Throwback Thursday: A night I would rather forget

This throwback column was first written in June of 2010 but is about something that happened nearly 30 years before, an event I had neither written about nor spoken of in years. I think I felt the time was right to put it out there because of our coverage of a now deceased legislator who had a habit of driving while impaired. This night in 1982 wasn’t my finest moment but it shaped what would be the best of what I would become. Thanks to now late Bill Marshall for being my attorney for no fee when I was broke and to Rich Palotta for being a responsible friend from my college days who could pick up somebody housed in the city jail at 3 a.m.

“You lied to me Mr. Taylor,” said the man in uniform with a faint hint of sarcasm in his voice. Otherwise he had the unmistakable monotone way of speaking common to those in his profession down pat. He wasn’t kidding around.

This was serious business, and I knew it.

I was 22 years old and not long enough out of college to have my first real job yet. I was trying real hard to find one, though. That’s because my dad was giving me a look strongly indicating that his house wasn’t really large enough for the both of us over the long haul. He was correct of course.

This situation certainly wasn’t going to help. I knew that for a fact 10 minutes after I saw blue lights in my rearview mirror.

The year was 1982. The city was Greensboro. The place where I was taken turned out to be the police station downtown.

And let me tell you right here and now there are no brighter lights in all the world than those glaring inside a police station at 3 a.m.

The person standing before me was holding the results in his hand of a Breathalyzer test. He was trying to determine how much alcohol I had consumed before getting behind the wheel of the old Buick I was driving at the time. I was pretty sure what the result was going to be. In fact, I was positive of it. I was caught.

So when the Greensboro city police officer who pulled me over at around 2 a.m. on Walker Avenue said, “you lied to me Mr. Taylor.” I knew exactly what he was talking about.

NOW HOW I came to be driving around under the influence of alcohol at such an hour is a long and embarrassing story. Let’s just say it was beyond idiotic. I wasn’t headed anywhere of much importance. I should’ve just stayed with the friends I was hanging out with most of the night. That’s a lesson I filed away for use the rest of my life.
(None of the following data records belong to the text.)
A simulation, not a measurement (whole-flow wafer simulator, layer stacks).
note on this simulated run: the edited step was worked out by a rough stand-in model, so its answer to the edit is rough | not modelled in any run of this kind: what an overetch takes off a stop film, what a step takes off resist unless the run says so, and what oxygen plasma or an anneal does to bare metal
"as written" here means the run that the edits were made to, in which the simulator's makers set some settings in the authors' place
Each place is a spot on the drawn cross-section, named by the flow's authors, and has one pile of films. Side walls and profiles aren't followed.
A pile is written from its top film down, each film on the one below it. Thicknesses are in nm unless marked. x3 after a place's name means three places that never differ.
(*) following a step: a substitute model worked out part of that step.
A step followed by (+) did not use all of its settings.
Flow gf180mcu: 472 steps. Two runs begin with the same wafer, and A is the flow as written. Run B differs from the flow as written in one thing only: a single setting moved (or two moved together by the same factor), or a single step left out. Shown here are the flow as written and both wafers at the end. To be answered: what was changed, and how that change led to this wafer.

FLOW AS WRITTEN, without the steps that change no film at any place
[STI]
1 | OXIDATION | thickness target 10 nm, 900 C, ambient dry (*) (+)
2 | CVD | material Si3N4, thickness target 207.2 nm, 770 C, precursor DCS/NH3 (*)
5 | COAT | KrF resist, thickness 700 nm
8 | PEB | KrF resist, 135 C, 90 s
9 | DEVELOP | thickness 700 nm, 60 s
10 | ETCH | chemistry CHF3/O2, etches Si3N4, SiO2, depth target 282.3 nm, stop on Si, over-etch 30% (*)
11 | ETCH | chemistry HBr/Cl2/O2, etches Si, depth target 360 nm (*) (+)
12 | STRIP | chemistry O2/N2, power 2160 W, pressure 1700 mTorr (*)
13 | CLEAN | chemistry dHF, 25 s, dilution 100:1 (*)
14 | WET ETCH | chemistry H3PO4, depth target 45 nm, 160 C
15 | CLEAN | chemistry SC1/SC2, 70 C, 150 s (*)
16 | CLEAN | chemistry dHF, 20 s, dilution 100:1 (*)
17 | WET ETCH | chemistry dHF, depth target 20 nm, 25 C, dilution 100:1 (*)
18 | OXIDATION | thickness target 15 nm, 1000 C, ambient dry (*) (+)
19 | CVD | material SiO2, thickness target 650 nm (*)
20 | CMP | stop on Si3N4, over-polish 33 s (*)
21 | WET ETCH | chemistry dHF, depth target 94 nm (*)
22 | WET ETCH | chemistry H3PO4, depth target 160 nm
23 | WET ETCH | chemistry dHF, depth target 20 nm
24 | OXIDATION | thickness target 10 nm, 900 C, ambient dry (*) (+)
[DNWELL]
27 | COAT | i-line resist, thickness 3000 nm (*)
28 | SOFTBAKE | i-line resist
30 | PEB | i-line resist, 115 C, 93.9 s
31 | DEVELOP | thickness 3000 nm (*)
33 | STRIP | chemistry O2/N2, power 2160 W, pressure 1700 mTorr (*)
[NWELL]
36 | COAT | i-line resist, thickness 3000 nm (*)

The officer signaled me over after I turned wide at a stoplight. I knew immediately what I had done but when the cop — as cops do — asked if I knew why I was stopped, I got a blank look on my face and answered, “No sir.” Years later a friend who was a former police officer told me to never answer the question that way. “Always own up to it,” she said. “Cops hate it when drivers lie to them.”

I filed that away, too. It’s come in handy a few times. Saved me a ticket or two.

On this night in 1982, though, I was young, highly intoxicated and stupid. When the officer asked how many drinks came before myself and this driving exhibition, I came up with an answer I thought he might accept. One was too few. Six too many. I gave him something in the middle: “Three beers,” I said with the conviction of someone who had consumed more than a dozen can muster under pressure.

The Breathalyzer test had no such filter. It simply spit out a number high enough to make the officer say, “You lied to me Mr. Taylor.”

I looked up, shook my head and said: “If I told you I drank a 12-pack was there any chance you would’ve let me go?”

With that the officer smiled a little and said, “Mr. Taylor if you have a responsible friend who can pick you up, I won’t put you in jail.

“You still get the ticket, though. And don’t pick up your car until after one o’clock today.”

A COUPLE of months later I pleaded guilty to driving while impaired because I was guilty as all get out and deserved whatever I got from the American legal system. By this time I had indeed landed a job with the Reidsville Review and the judge gave me lenient driving privileges that allowed me to work in the kind of odd hours sports writers maintain. He also sent me to a school where drinking drivers were counseled.

That’s where I learned a lesson that would guide the rest of my life.

On the first day of class a trooper with the Highway Patrol stood before a room full of people. He eyeballed us at length and said, “Not a one of you is lucky. If you were lucky, you wouldn’t be here. Lots of people drive under the influence and never get caught. But you did.”

For whatever reason, that’s a message that gained purchase in my brain like a bad pop song from the 1970s — think “Seasons in the Sun.” I also knew and still know that when driving at night it’s easy to get stopped by police for a variety of reasons — from a broken headlight to driving too far under the speed limit. Add those things together and I decided the margin for error was far too slim to drink and drive — even if it really is only one or two drinks. It’s also dangerous to others on the road who deserve far better treatment.

Since that time I’ve pretty much left the driving to others when it comes to going out. Often, I don’t go out at all. Instead of stopping for a quick drink on the way home to unwind from a brutal day I keep driving and buy one from my own refrigerator and relax in the recliner instead of a barstool.

It’s cheaper, safer and more than anything else tamed the wild out of me enough to win the woman who would become my spouse.

So maybe I was lucky after all.

2 thoughts on “Throwback Thursday: A night I would rather forget

  1. When my phone rang at 2 AM I figured it was serious. I put on my nicest pair of pants and a button shirt and the look on the desk sergeant’s face was instantaneous and priceless. “Yeah, you can take him” was what it said. Honored to help and even more that you remembered!